Well, I agree with that point. It just that apparently POSIX does not.
According to Michael POSIX does not consider the arg+env array part of
the stack proper.
On Fri, 29 Feb 2008, Peter Zijlstra wrote:
>
> > More importantly, isn't it better to just use the whole stack size then
>
> Well, we ran into trouble of freshly spawned tasks faulting on the first
> stack grow. The /4 thing was to avoid that situation.
Yeah, I do see the point of wanting slop, but maybe the right thing to do
is simply to just not make the slop be 75% of it all ;)
The thing is, RLIMIT_STACK has never been "exact" in the first place (ie
it has *always* contained the argument and environment as a part of it),
and that is really traditional behaviour even outside of Linux.
And I seriously doubt that RLIMIT_ARG_MAX really buys people anything
truly wonderful, and it definitely adds just another thing you can screw
up and make the system just behave differently depending on a config value
that doesn't even matter to the kernel. In fact, even with that patch,
it's *still* not going to handle the difference between the actual string
space and the pointers themselves, or even all the other setup stuff that
the binary loaders will put on the stack.
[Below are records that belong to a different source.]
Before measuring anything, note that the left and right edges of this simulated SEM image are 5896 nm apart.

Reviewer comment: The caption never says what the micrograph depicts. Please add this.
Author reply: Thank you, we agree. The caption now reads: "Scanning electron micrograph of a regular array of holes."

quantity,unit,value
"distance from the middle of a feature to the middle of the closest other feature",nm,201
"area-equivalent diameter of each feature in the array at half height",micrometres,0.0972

So it's not *going* to be exact even with RLIMIT_ARG_MAX, because it's
going to have all those other issues to contend with - on a 64-bit
architecture, the argument _pointers_ are often within an order of
magnitude of the argument strings themselves, and I don't think your patch
counted them as part of the argument/environemnt size (I was too lazy to
check the sources, but I'm pretty sure argv/env_start/end is just the
string space, not the pointers).
So rather than introduce a new thing that is not going to be trustworthy
anyway, I'd much rather just remove the limit entirely.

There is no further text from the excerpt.